A plan to combat global warming in New Jersey could end up subsidizing power plants that put more greenhouse gases into the air, environmental groups complained on Thursday.
The legislation has been rewritten to allow power plants to get anti-warming funding — and to remove a requirement that recipients prove they would cut greenhouse emissions, environmentalists said during a Trenton news conference.
It’s a giveaway to power companies and one of the many reasons the groups said they no longer support New Jersey’s first serious effort to crack down on heat-trapping pollution.
“How do you get money to reduce greenhouse gases when you’re becoming a new source of greenhouse gases?” asked Jeff Tittel, director of the state Sierra Club. “This bill is not about the environment anymore; it’s about lobbying and special interests.”
A spokesman for one of the electric producers that could benefit, however, said developing more efficient power plants that replace older, more polluting versions could help in the climate fight.
“We’re already short on electricity production in New Jersey, and until we build more of it at the lowest greenhouse intensity, we’re just going to extend the life of coal plants outside of New Jersey,” said Matthew Held, a spokesman for New Brunswick-based LS Power Inc.
The so-called “cap and trade” bill (S2976) would allow New Jersey to join nine other Northeastern states seeking to cut emissions of carbon dioxide and other greenhouse gases from power plants.

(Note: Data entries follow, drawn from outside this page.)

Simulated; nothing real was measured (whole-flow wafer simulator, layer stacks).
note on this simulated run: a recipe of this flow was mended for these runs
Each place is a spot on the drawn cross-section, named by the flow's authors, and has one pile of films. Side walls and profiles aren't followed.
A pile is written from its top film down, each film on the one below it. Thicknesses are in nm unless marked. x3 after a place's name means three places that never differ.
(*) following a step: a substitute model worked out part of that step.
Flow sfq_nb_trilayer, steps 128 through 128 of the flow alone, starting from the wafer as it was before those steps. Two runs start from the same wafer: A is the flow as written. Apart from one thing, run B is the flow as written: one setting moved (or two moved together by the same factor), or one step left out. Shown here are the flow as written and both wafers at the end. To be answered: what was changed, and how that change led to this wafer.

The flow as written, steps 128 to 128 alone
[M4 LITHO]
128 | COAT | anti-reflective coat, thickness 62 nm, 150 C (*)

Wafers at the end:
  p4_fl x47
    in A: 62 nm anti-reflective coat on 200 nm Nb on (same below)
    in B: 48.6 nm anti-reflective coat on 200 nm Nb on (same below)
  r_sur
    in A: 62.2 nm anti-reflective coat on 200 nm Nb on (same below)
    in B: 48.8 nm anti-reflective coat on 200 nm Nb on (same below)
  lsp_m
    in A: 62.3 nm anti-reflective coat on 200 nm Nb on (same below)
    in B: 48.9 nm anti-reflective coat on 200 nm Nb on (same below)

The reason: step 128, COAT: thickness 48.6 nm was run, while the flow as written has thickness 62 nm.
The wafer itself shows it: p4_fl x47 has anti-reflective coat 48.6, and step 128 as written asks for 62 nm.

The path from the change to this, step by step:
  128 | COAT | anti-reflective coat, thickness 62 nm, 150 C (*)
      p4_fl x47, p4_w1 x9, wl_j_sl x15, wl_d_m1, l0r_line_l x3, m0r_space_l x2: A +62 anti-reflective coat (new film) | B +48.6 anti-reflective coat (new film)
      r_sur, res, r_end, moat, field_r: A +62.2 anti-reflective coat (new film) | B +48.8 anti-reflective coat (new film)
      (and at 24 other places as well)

The program would limit overall emissions and require companies to buy “allowances” for each ton of carbon they emit. Utilities that cut pollution could sell allowances to companies that need to emit more, creating a financial incentive to clean up, the theory goes.
The program would cut emissions 10 percent by 2019 and do nothing about vehicles or other major greenhouse sources, but supporters see it as a first step that could encourage the federal government to start a national effort.
But those goals could be jeopardized by the state legislatures’ attempt to rewrite the program, environmentalists said.